Beyond the tape and all its attendant drama, Lara Jean is having difficulty controlling her feelings about Peter’s continuing relationship with Genevieve. Peter tells Lara Jean that she’s going through a “rough time” and needs him as a friend. Lara Jean internalized this as Peter putting Gen first even though he is in a relationship with her. As things get complicated, Lara Jean finds herself distracted by the appearance of John Ambrose McLaren, another letter recipient. As they begin to reconnect, Lara Jean wonders if she can have feelings for two boys at one time, and what that means about her relationship with Peter. This is a book full of teenage jealousy and hormones and misunderstandings and those great aspects of a young adult novel. The second half of the book picks up with the introduction of the Assassin’s game (I’m not a huge fan of the John Ambrose sections), which pits Lara Jean and Peter against each other and their friends. All those messy young adult emotions are in action and moving the plot the way you would expect in a well-written YA.
Unfortunately, the execution of P.S. I Still Love You is a little uneven, and weaker than the first. And my least favorite of the series. Han sells the subplot on social media bullying and sexual double standards very well, but most of the rest fell flat. I particularly struggled with Peter’s characterization. He is emotionally flat and unavailable in this one and seems unaware of how his actions affect Lara Jean emotionally, and not paying attention to how Lara Jean is negatively comparing herself to Genevieve at every turn. This doesn’t track with the character development Peter went through in the previous book. Initially Jenny Han was planning to end the series with this book and I’m glad she didn’t.
In the final book, Always and Forever, Lara Jean, Lara Jean and Peter have recovered from their temporary break up in the second book and are a real couple, dealing with real couple things. It’s spring of senior year and a staple of young adult novels comes into play: college decisions. There are also changes on the home front, when her father shares his intention to marry their neighbor, Trina. Lara Jean navigates a lot of adult decisions here, from her choices regarding college to balancing Margot’s dislike for Trina against their father’s love for his new fiancée and her own affection for her. She and Peter also get close to having sex, which is something that had not really been brought up in the books before, although the movies have been dealing with it. Han’s use of it as a plot point is handled in a way I haven’t really run across in YA and I was interested in the way it was woven in.

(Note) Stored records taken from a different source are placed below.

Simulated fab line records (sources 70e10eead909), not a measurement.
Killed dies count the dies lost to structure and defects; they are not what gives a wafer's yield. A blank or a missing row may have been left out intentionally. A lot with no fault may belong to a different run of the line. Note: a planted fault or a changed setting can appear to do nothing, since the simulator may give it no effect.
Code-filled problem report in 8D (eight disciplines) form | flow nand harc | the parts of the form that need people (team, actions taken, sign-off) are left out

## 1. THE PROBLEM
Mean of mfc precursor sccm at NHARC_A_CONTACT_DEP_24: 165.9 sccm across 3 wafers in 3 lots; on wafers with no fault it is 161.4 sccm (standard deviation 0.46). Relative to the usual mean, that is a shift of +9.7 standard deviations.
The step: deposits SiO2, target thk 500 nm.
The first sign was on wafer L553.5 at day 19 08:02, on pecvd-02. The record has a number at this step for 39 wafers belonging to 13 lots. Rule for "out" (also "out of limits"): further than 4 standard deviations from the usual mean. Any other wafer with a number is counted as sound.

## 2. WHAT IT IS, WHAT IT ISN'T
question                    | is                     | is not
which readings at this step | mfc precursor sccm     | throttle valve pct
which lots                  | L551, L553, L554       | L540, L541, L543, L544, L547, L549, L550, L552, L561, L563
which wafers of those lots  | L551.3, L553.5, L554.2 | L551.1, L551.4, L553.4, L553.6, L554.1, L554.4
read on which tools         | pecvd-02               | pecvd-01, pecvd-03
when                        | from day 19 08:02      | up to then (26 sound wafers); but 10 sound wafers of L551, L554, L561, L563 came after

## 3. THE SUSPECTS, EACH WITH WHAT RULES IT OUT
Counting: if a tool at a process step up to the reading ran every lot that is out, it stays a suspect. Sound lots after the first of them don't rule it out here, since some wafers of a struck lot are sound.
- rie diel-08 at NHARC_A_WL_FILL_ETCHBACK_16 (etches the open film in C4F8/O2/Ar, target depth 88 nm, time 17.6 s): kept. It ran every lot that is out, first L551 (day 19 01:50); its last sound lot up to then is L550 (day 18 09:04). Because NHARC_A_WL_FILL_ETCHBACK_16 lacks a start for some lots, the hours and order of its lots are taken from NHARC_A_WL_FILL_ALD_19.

Overall, the series was as expected, they are sweet and funny and that’s a good thing. The plot of these three novels follow a lot of the topics that YA novels typically hit: conflicts with family, jealousy in relationships, the prospect of college, big decisions regarding life and sex and love. For the depth she manages, Han also keeps the writing light – these are incredibly quick reads, even when they are focused on serious and heavy topics. As to the characters, Peter and Lara Jean felt like teenagers — they made dumb choices and said stupid things and didn’t know how to manage their emotions or communicate them very well. The friendships, especially Lara Jean’s with Chris and Lucas and Peter’s friends on the lacrosse team, dove into the complicated networks that make up our lives. I also appreciated that Margot — who hadn’t been around while her dad and Trina fell in love — resented the engagement and wasn’t interested in the wedding, it all rings true. Thematically I appreciated how much their mother’s Korean culture and family history is woven into the books and how the strong bonds of sisterhood, which are tested several times throughout the book, are never broken. While these books are all three stars for me, I can see their appeal on the larger scale, and look forward to the third book’s movie adaptation which is already filmed and listed with a 2020 release year… so maybe this fall? A girl can hope.